Solo traveler, 1-2 nights: The courtyard room is acceptable for a short stay, particularly if your focus is dining and activities rather than room experience. But genuinely consider whether the $100 savings is worth sacrificing the desert-access view that is the entire reason to come here.
Couple, weekend escape (2-3 nights): Book the desert-access room. No exceptions. The sunrise from your private terrace with Arabic coffee delivered by your butler is the experience that will define this trip. The $500-600 peak-season rate for two nights is $1,000-1,200 total -- a meaningful investment, but one that delivers a memory you will reference for years.
Couple, honeymoon or anniversary: The Desert Suite. The wraparound terrace, separate living space, and copper soaking tub by the window create a genuinely romantic environment. At $1,200 per night, budget $3,600-4,800 for a three-to-four night stay. This is not casual spending, but the experience has no equivalent at any beach resort, city hotel, or Palm Jumeirah property.

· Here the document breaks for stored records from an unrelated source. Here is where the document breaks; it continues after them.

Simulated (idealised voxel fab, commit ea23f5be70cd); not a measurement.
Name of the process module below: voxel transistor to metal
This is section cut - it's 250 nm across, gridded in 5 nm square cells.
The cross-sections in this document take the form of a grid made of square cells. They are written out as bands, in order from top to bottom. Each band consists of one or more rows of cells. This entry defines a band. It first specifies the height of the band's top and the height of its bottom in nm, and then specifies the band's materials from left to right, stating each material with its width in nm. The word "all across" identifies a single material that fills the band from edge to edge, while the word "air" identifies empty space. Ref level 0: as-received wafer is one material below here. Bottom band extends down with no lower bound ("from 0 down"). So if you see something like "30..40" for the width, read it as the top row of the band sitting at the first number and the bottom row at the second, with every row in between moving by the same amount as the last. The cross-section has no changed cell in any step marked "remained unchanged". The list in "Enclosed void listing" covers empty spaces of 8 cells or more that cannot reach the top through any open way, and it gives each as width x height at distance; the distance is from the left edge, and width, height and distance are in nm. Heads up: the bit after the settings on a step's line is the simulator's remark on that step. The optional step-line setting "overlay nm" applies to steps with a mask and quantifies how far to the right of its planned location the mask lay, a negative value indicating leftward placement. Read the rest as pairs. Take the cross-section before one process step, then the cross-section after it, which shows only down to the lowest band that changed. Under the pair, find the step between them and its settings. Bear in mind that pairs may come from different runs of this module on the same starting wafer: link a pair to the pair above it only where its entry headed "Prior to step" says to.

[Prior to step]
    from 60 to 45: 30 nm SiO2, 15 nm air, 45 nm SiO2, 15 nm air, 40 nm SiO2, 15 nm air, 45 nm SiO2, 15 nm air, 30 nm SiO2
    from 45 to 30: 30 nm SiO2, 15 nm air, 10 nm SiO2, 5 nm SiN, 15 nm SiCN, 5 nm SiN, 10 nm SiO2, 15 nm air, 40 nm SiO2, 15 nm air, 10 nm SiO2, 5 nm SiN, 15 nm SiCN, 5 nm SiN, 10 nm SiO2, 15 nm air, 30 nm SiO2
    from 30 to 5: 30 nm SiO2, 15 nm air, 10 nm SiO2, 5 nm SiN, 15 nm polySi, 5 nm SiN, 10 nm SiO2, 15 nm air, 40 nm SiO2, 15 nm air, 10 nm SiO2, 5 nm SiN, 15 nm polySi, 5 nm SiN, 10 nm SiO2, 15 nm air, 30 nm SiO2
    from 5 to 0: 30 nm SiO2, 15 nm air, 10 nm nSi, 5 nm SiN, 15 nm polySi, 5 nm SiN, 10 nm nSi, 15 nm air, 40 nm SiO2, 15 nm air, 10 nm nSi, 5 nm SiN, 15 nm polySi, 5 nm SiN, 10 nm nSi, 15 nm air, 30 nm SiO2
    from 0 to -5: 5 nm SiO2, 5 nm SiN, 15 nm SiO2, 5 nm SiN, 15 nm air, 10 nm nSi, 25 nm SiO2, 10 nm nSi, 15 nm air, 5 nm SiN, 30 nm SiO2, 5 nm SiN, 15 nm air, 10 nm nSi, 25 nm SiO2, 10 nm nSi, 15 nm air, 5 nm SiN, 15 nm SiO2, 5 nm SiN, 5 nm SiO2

Family with children: The infinity pool terrace room. Children will gravitate toward the pool anyway, and the terrace lets parents supervise from a comfortable distance while kids shuttle between room and water. The desert-access rooms work for families with older children who appreciate landscape, but toddlers and young kids will not sit still on a desert terrace when there is a pool visible from the resort.
Extended stay (4+ nights): The Desert Suite if budget allows; otherwise, the desert-access room. The courtyard rooms become claustrophobic beyond three nights, and the pool terrace rooms, while pleasant, do not deliver enough variety to sustain multi-day interest.
The one-sentence summary: At Bab Al Shams, you are paying for the desert. Book the room that gives you the most desert.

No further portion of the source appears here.